Alex D'Amour

November 25, 2014

**Why?**

- Stealth regularization (AIC, CV, LASSO)
- Legitimate regularization (nonparametric regression)
- Infer “relevant” parameters (vaguely causal?)

**This talk**: Find a model that provides the best predictive performance for our given sample size. Note that predictive performance includes estimation uncertainty, bias, and residual variation.

**Holy grail**: Eliminate high-dimensional nuisance without high-dimensional priors.

**Is the truth…**

- Finite dimensional and sparse? (Donoho et al. Compressed sensing, fundamentally parametric.)
- Infinite dimensional and dense? (Meng 2014, Everything is variation, fundamentally nonparametric.)

**This talk**: The latter. There may exist a sparse set of predictors, but no reason to believe that the predictors as collected define the proper basis for such sparsity.

**More reading**: Liu and Yang, 2009. “Parametric or nonparametric? A parametricness index for model selection.”

**Example**
Let \( X_i \) be a \( p \)-dimensional multivariate normal with covariance matrix \( \Sigma \) defined so that \( \Sigma_{k,l} = \rho^{|k-l|} \), \( 0 < \rho < 1 \).

Consider: \[ Y_i \sim X_{i,2} - \rho X_{i,1} + 0.2 X_{i,p} + \mathcal N(0,3). \]

“True”“ model includes covariates \( (1,2,p) \). But for any subset \( A \subset \{1,\cdots ,p\} \), \[ Y_i | X_{i,A} \sim \beta_A^{\top} X_{i,A}\mathcal + N(0, \sigma_A). \] because \( (Y_i,X_i) \) are jointly multivariate normal.

"Truth” only has special status because it has minimal residual variance.

Simulation: \( N = 100 \), \( p=25 \), \( \rho = 0.75 \).

For simplicity, consider only growing models \( A_k = \{1, \cdots, k\} \).

**Is it a…**

- Inference problem? (LASSO)
- Decision problem? (Carvalho)

**This talk**: Design problem!

- Not a facet of the underlying system (so not inference).
- Done beforehand to define the problem, incorporating inferential constraints (so not decision).
- Which available conditional distribution can we reliably estimate?

**Estimands mean something.**

- \( \beta_1 \) is only meaningful in context of the rest of \( A \). Cross-model inference about \( \beta_1 \) is awkward, requires meaningless symmetries (Berk et al).

**Separation of selection inference.**

- Arguably post-selection inference impossible without separation (Leeb and Potscher).
- Where distributions exist, require strong assumptions, difficult hypotheses (Lockhart et al).

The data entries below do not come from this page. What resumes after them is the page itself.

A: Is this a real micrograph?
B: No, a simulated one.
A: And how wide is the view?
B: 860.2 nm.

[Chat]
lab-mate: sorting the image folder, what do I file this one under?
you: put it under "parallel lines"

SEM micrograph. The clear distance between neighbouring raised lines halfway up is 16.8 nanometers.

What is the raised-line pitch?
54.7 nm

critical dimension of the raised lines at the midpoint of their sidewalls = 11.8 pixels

**Separation of selection and inference.**

- Garden of forking paths.
[M]odels become stochastic in an opaque way when their selection is affected by human intervention based on post-hoc considerations such as “in retrospect only one of these two variables should be in the model” or “it turns out the predictive benefit of this variable is too weak to warrant the cost of collecting it.” (Berk et al 2013).

**Wasserman's HARNESS**

- Response to Lockhart et al LASSO hypothesis testing paper.
- Randomly split data.
- Model selection with one half.
- Conditional on selected model, standard inference on other half.

**Issues with Data Splitting**

Some statisticians are uncomfortable with data-splitting. There are two common objections. The first is that the inferences are random: if we repeat the procedure we will get different answers. The second is that it is wasteful.(Wasserman in response to Lockhart et al.)

**Principled Data Splitting**

- Can we use design principles to improve data-splitting techniques?
- Splitting can be skewed to alleviate concerns.
- Optimization can be exchanged with randomization to navigate optimality/robustness tradeoff.

**Key idea**: Inference is already conditional on \( X \). “Splitting on observables”
can be used to improve power, restrict randomization without biasing inference.

Assume \( (Y_i, X_i) \) multivariate normal, as before.

**Procedure**:

- Use a penalized log-likelihood information criterion to select a model (AIC, BIC, DIC, or other)
- Compute predictive intervals for \( Y^{rep} \) using selected model.

**Lemma**:
Under the multivariate normal model, for fixed split sizes in the model selection set \( n_1 \) and the inference set \( n_2 \), the optimal (oracle) splitting policy maximizes the leverage of the points in the inference set with respect to the selected model.

**Proof**:
Linear regression information criteria have the form
\[ myIC = n_1\log \hat \sigma_A^2 + 2g(p_A, n_1) + C, \]
where \( g \) is a function of model size and sample size, and \( C \) is a constant shared by all models.

Because of multivariate normality, residuals for any set \( A \) are mean-zero normal, so \[ \hat \sigma_A^2 \sim \sigma^2_A \chi^2_{n-p}, \] so all expectations of \( myIC \) do not depend on \( X \).

Meanwhile, the predictive variance has the form:
\[ Var(Y) = X_A^{rep}(X_A^{\top}X_A)^{-1}X_A^{rep\top} \sigma^2_A \]
with trace decreasing in the *leverage* of inference set.

**Achieving the (leverage) oracle**:

- Sequential designs to maximize expected leverage for likely models.

**Relaxed assumptions**:

- Without MVN, model selection depends on \( X \).
- Selection/inference tradeoffs need to be formulated.

**Evaluation**:

- Oracle model recovery is not the goal.
- \( p \) is infinite for all \( N \)? Stochastic process perspective for finite samples.

**Cross-pollenation**:

- Algorithms from CUR decompositions, algorithmic leveraging (Mohoney et al).
- Leverage-based sampling from surveys.
- Complementary model selection and inference methods.

**Goal**:

- Select model to minimize predictive risk given the current sample size.
- Report valid inferences conditional on this model.

**Don't care if**:

- Different model at different sample sizes.
- True/false positives.

**Achievable by**:

- Separating model selection and inference.
- Optimize using design principles.